The Percy Jackson Series
Percy Jackson & The Olympians: The Lightning Thief (February 11/10)
Based on the ongoing fantasy series, Percy Jackson & The Olympians: The Lightning Thief follows average teenager Percy Jackson (Logan Lerman) as he embarks on a perilous quest after learning that he's the half-human son of Poseidon (Kevin McKidd). Director Chris Columbus - working from a script by Craig Titley - has infused Percy Jackson & The Olympians: The Lightning Thief with an unapologetically goofy sensibility that often threatens to segue into high camp, as the movie boasts a whole host of intentionally ludicrous elements that prove effective in consistently holding the viewer's interest. The less-than-fresh nature of Percy's quest - ie his sidekick is a sarcastic black guy, for crying out loud - is subsequently not as problematic as one might've assumed, with the hit-and-miss midsection alleviated by the inclusion of several tongue-in-cheek encounters and interludes (ie a slinky Uma Thurman makes a one-scene appearance as Medusa, Pierce Brosnan has a recurring role as a helpful centaur, etc). Columbus' expected reliance on computer-generated effects is lamentable, admittedly, yet it's worth noting that the filmmaker generally compensates for the needless digital trickery by hard-wiring the proceedings with a fun, '80s-adventure-movie sort of vibe. And although Lerman's personable work as the title character is often overshadowed by the progressively broad spectacle surrounding him, Percy Jackson & The Olympians: The Lightning Thief ultimately establishes itself as an agreeable fantasy adventure that should leave fans of the genre satisfied.

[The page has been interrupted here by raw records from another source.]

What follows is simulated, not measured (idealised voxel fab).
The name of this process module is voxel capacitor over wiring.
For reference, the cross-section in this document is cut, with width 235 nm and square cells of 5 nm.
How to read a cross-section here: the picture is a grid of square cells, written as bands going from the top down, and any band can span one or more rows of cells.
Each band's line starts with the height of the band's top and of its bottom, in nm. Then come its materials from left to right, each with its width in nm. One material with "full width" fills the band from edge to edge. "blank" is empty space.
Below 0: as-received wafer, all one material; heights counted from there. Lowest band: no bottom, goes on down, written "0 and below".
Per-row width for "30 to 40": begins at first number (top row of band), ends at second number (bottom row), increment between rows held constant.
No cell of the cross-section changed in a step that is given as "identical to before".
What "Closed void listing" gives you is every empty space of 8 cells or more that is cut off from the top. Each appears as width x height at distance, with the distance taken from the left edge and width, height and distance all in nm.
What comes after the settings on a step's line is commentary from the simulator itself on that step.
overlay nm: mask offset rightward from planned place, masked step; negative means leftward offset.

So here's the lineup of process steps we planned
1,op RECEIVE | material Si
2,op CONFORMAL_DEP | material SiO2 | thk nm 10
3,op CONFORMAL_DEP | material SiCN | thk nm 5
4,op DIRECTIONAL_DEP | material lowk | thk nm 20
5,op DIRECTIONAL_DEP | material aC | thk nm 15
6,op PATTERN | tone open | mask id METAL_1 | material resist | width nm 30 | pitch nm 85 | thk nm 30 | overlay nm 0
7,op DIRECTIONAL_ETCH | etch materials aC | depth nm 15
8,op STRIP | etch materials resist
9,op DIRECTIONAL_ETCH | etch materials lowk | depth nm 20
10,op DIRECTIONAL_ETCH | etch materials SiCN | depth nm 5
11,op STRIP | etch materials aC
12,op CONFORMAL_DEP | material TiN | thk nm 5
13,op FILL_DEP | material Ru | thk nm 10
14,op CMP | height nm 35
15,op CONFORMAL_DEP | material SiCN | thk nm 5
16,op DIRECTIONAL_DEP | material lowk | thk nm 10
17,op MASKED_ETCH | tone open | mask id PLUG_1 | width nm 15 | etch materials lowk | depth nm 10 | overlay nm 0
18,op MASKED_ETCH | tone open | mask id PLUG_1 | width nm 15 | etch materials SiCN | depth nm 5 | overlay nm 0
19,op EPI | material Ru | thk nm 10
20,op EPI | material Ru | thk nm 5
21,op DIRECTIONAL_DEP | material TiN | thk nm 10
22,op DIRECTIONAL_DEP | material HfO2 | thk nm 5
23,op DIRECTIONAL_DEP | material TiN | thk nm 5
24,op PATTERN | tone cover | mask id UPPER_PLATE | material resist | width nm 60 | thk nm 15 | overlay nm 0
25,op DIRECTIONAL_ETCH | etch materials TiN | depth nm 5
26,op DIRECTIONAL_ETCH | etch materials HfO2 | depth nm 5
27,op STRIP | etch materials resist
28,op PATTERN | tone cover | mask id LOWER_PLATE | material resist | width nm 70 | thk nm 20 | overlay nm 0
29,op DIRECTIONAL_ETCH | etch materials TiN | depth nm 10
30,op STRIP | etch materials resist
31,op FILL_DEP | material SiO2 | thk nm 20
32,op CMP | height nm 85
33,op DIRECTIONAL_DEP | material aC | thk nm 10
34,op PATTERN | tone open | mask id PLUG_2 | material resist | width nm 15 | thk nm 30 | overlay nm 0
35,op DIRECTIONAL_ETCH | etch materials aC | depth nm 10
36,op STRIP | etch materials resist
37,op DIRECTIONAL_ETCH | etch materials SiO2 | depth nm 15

Percy Jackson: Sea of Monsters
The Percy Jackson series continues with an installment that impressively fares almost as well as its above-average predecessor, with the film following the title hero (Logan Lerman) as he and two friends (Alexandra Daddario's Annabeth and Brandon T. Jackson's Grover) embark on a mission to recover a mythical object called the Golden Fleece. It's immediately clear that Percy Jackson: Sea of Monsters' greatest asset is its cast, with Lerman's tremendously appealing turn as the central character matched by a strong roster of periphery performers that includes, among others, Stanley Tucci, Anthony Head, and Nathan Fillion. (The latter's brief yet irresistible work as Hermes stands as a highlight within the proceedings, to be sure.) There's little doubt, as well, that the movie benefits substantially from Marc Guggenheim's agreeably episodic screenplay, as the film shuttles from one entertaining, engaging set-piece to the next at an irresistibly brisk pace - with filmmaker Thor Freudenthal infusing such moments with an appreciatively old-school feel that compensates for a general overuse of computer-generated effects. And although Guggenheim layers in a few too many last-minute saves - three characters are revived after their apparent deaths - Percy Jackson: Sea of Monsters is ultimately a fine, consistently entertaining adventure film that leaves one craving the next entry in this hopefully ongoing series.